EDI Invoicing Risk 2204



  • Our A/P department is wanting to implement EDI invoicing for FedEx and FedEx freight charges. There would be no approval for the charges prior to payment. The approval would come in the form of management’s monthly variance analysis and ad hoc reporting requests. Internal Audit/SOX understands the benefits of EDI; however, I am looking for guidance in regards to best practices specifically addressing the risk of possible lack of visibility into the detailed charges?



  • Hi and welcome to the forums 🙂
    As SOX centers around controlling major material and IT risks for financial systems, I feel the approach as shared is feasible and could fit into a SOX framework. SOX controls are based on management oversight with external audit playing a role in ensuring key guidelines are met.
    With that said, folks don’t have to implement rigorous and buearucratic approval systems. (esp. in our era of electronic transactions and where we need to gain efficiency and productivity everywhere possible). Post-review controls can work as long as they are well thought out and provide good techniques to identify errors or potential fraud.
    Some suggestions include:

    1. Examine the new EDI approach from both a workflow and technical perspective. Ensure that no one can reasonably create start-to-finish transactions unchecked (e.g., eliminate all possibilities of fraud).
    2. For any e-commerce application, ensure sound IT security is present everywhere, (as you want secure transactions, confidentiality in reporting information, and protection of customer information).
    3. Setup a review process to look for extraordinary or questionable transactions on an ‘after the fact’ basis. Maybe some exception reports could be created for all large money transactions and reviewed periodically to ensure no errorenous or potentially fraudulent charges take place.
    4. As external SOX auditors most likely have experience with EDI based systems, you can share any concerns or ideas there as well.
      While I’m more of an IT person than SOX expert, some of our more knowledgable members may offer comments (and where I may be incorrect, please defer to their opinions)
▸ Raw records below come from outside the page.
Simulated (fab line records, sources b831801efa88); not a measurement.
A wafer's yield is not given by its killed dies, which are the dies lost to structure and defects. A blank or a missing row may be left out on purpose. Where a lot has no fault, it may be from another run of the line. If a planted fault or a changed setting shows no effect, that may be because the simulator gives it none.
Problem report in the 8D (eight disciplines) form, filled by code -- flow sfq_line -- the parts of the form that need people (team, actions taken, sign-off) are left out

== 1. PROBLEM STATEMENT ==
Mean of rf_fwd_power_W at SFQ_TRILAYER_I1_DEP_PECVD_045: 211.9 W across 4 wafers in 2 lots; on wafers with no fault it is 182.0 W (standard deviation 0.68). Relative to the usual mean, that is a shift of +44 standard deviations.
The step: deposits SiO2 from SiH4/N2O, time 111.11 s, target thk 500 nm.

  • Our A/P department is wanting to implement EDI invoicing for FedEx and FedEx freight charges. There would be no approval for the charges prior to payment. The approval would come in the form of management’s monthly variance analysis and ad hoc reporting requests. Internal Audit/SOX understands the benefits of EDI; however, I am looking for guidance in regards to best practices specifically addressing the risk of possible lack of visibility into the detailed charges?
    What do you mean by no approval?
    If you mean no seperate approval for the payment then that is probably OK, however, I would expect to see some form of authorisation over a) orders and b) receipt of services. If a and b match with the ultimate charge then this seems OK otherwise you run the risk of payments going through that won’t be properly checked as you are going to be talking about a large number of low value transactions.